In a once industrial, but now fashionable, part of Chelsea sits a basement jazz venue-cum-restaurant just dripping with clichs. If you are prepared to take a chance and step beyond the murky facade, a cellar full of delights awaits you.
It is so easy to jump to the wrong conclusions. As I trod uneasily down the steel staircase into Club 606 I found myself entering what seemed to be a cross between a storeroom, cloakroom and a security office. Just what was this place? As entrances go I wasn’t in the least inspired or encouraged but it did at least give me the overwhelming curiosity to see what may lay beyond.
I emerged into the main club area, a low ceiling affair, decorated in reds, browns and creams, but coated by the stains of years of cigarette smoke. The paintwork is splintered and the furniture battered. Framed cartoons and primitive murals of Jazz legends emblazon the walls and the floor-level stage is a mass of cables as dangerous as trip wire. The fire exits seemed unclear and with candles on the tables, you just sensed that health and safety clearance must have been marginal at best. However, to call this place shabby and dangerous would be to miss the point this was an exciting place to be and I just loved it.
The club began life in the early seventies as a modest 30-seater venue at 606 Kings Road – hence the name. Despite rave reviews today for its cuisine, the catering has apparently not always been so palatable. I was told that the food at the original 606 was dire and complaints were commonplace if ill-advised. On one memorable occasion the chef swatted a customer with a frozen fish for daring to question his abilities in the kitchen.
The extensive menu tonight, however, featured grilled goats cheese salad with pecan nut, chilli and honey sauce served on ciabatta bread, which I followed with grilled wild boar sausages with apple chutney. All agreed that despite the array of competing flavours, they worked together a treat and we were all left eager for more.
The entertainment was provided by the band Samara and guest vocalist Vanessa Haynes who you knew instantly was going to be sensational. Her beautiful jet black hair framed a stunning face, smile and a perfect set of pearly white teeth.
Fronting the musical side of the group was saxophonist, and Club 606 owner, Steve Rubie. A very talented man with the impressive ability to lure top class musicians to his club. You knew you were in the presence of quality when you discover that, between them, the band had worked with Sting, Whitney Houston, Geoff Beck, Vanessa Mae and Bill Withers to name but a few.

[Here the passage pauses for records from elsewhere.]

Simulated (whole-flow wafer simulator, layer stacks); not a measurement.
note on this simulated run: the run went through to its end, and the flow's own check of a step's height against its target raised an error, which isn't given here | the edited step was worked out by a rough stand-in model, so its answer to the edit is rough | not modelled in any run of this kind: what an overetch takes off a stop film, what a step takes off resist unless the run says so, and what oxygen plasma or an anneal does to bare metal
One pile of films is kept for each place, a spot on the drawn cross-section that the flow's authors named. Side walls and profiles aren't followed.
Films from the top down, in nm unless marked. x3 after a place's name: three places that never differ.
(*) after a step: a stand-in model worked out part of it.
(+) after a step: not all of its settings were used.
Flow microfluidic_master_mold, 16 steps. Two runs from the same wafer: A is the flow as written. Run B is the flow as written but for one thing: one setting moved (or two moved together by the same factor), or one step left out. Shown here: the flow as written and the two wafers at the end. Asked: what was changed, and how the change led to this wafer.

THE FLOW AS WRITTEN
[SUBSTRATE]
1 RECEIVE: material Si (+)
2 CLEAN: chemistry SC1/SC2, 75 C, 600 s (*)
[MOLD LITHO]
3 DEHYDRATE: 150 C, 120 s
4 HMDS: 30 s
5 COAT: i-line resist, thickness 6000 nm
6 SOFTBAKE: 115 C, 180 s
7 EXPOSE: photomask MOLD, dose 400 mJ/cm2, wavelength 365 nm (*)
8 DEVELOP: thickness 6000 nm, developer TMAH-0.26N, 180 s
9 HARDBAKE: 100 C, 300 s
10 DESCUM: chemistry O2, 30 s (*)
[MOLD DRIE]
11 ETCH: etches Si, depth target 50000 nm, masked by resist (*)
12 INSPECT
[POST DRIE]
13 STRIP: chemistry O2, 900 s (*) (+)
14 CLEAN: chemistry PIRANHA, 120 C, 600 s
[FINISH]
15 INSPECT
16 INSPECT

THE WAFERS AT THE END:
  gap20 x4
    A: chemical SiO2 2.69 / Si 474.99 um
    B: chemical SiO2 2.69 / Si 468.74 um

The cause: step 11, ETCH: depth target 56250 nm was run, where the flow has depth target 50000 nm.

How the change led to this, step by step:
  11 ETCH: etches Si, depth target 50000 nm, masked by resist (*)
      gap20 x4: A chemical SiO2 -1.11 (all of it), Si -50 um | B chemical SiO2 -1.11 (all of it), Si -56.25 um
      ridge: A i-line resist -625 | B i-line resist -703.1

The first two numbers, Brazil and Favela, were an unfamiliar but heady mixture of Latin jazz. From then on the set list featured wildly differing interpretations of jazz standards and contemporary tunes such as Lovely Day, Walk On By, Midnight Hour and Don’t Worry About A Thing. During the second set the band performed more classics such as Sitting on the dock of the bay and a lengthy Aint No Sunshine that meandered this way and that during a relaxed outro. All were performed in a groove that just forced me, and the assembled guests, to smile.
At the end of the evening, with the sound of jazz still ringing in my ears, I made my way happy, grinning and a touch inebriated towards the exit. It had been a fabulous night out and it was clear to everyone that Club 606 is a very special place indeed. I demand that you go there at once!